FIG. 6 is a simple diagram of another structure of an inverter according to an embodiment of the present disclosure;

FIG. 7 is a simple diagram of another structure of an inverter according to an embodiment of the present disclosure;

FIG. 8 is a simple diagram of another structure of an inverter according to an embodiment of the present disclosure;

FIG. 9 is a simple diagram of another structure of an inverter according to an embodiment of the present disclosure;

FIG. 10 is a simple diagram of another structure of an inverter according to an embodiment of the present disclosure; and

FIG. 11 is a simple diagram of another structure of an inverter according to an embodiment of the present disclosure.

DETAILED DESCRIPTION

To further clarify the technical solutions and advantages of the present disclosure, the following describes features of the present disclosure in detail with reference to the accompanying drawings. However, example implementations may be implemented in a plurality of forms, and should not be construed as being limited to implementations described herein. Identical reference numerals in the accompanying drawings indicate identical or similar structures. Therefore, repeated description thereof is omitted. Expressions of positions and directions in embodiments of the present disclosure are described by using the accompanying drawings as an example. However, changes may be also made as required, and all the changes fall within the protection scope of the present disclosure. The accompanying drawings in embodiments of the present disclosure are merely used to illustrate relative position relationships and do not represent an actual scale.

It should be noted that specific details are set forth in the following description to facilitate understanding of the present disclosure. However, the present disclosure can be implemented in a plurality of manners different from those described herein, and a person skilled in the art can make similar inferences without departing from the connotation of the present disclosure. Therefore, the present disclosure is not limited to the specific implementations disclosed below.

To facilitate understanding of the inverter and the photovoltaic energy storage system provided in the present disclosure, an application scenario of the inverter and the photovoltaic energy storage system is first described. The photovoltaic energy storage system is a system that uses photovoltaic effect of a semiconductor material to convert solar energy into electric energy and store the electric energy. The photovoltaic energy storage system may usually include a photovoltaic module, an inverter, and an energy storage system. The photovoltaic module may be configured to convert solar energy into electric energy, and a direct current input end of the inverter is configured to connect to the photovoltaic module. In addition, an alternating current output end of the inverter is connected to an alternating current output end of the energy storage system and a load, where the load may be an electric device or a power grid. In this case, the inverter may be configured to perform power conversion on a current of a direct current from the photovoltaic module, or may be configured to perform power conversion on a voltage of a direct current from the photovoltaic module, so that power output by the inverter matches power of the energy storage system and the load.

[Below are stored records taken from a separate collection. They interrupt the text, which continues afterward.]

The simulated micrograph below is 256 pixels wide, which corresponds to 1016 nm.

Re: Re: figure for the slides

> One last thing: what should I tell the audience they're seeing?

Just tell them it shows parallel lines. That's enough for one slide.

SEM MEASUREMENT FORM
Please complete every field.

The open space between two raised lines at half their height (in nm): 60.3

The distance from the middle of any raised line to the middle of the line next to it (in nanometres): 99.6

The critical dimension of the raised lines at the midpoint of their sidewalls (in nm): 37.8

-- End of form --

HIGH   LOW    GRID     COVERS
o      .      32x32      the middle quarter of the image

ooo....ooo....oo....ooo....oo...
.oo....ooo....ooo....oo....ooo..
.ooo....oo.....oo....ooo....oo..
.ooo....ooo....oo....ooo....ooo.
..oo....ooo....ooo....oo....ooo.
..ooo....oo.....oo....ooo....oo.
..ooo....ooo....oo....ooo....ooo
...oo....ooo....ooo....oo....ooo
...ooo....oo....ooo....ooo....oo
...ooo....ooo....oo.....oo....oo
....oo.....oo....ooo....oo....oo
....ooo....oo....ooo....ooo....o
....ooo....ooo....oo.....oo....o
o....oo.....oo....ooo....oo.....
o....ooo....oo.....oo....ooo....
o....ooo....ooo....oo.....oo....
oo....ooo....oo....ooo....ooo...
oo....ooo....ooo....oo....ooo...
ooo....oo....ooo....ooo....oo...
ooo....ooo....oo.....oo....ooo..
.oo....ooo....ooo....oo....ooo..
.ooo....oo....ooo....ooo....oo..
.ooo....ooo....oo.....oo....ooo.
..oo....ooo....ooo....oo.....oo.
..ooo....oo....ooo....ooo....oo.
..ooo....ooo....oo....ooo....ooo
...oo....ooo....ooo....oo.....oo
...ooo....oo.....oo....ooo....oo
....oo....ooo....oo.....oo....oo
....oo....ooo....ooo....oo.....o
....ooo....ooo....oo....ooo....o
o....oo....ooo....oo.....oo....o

FIG. 1 is a diagram of a three-dimensional structure of a chassis of an inverter according to an embodiment of the present disclosure. In the present disclosure, a specific shape of the chassis 101 of the inverter is not limited. For example, the chassis 101 may be a cube shown in FIG. 1. In this case, the chassis 101 may include a top wall 1013, a bottom wall 1014, and four side walls. When the inverter is in normal use, the bottom wall 1014 is configured to support the entire inverter, and the top wall 1013 and the bottom wall 1014 are disposed opposite to each other. In addition, the four side walls include a first side wall 1012a and a fourth side wall 1012d that are disposed opposite to each other, and a second side wall 1012b and a third side wall 1012c that are disposed opposite to each other. For ease of description, as shown in FIG. 1, an arrangement direction from the first side wall 1012a to the fourth side wall 1012d of the chassis 101 may be defined as an X direction, an arrangement direction from the second side wall 1012b to the third side wall 1012c may be defined as a Y direction, and a direction from the top wall 1013 to the bottom wall 1014 may be defined as a Z direction.

A plurality of power devices, such as an inductor, an electrolytic capacitor, or a relay, are usually disposed in the chassis of the inverter. These power devices generate a large amount of heat in a working process. If heat dissipation cannot be performed on these power devices in time, performance of the power devices is affected. FIG. 2 is a simple diagram of a conventional structure of an inverter according to an embodiment of the present disclosure, and can show a view of the inverter along the Z direction. Currently, the inverter 1 uses a plurality of fans 1023 disposed in the chassis 101 to cool each power device and a cavity of the chassis 101. As a result, both a size and a weight of the inverter 1 are relatively large. This is unfavorable to installation and transportation of the inverter 1.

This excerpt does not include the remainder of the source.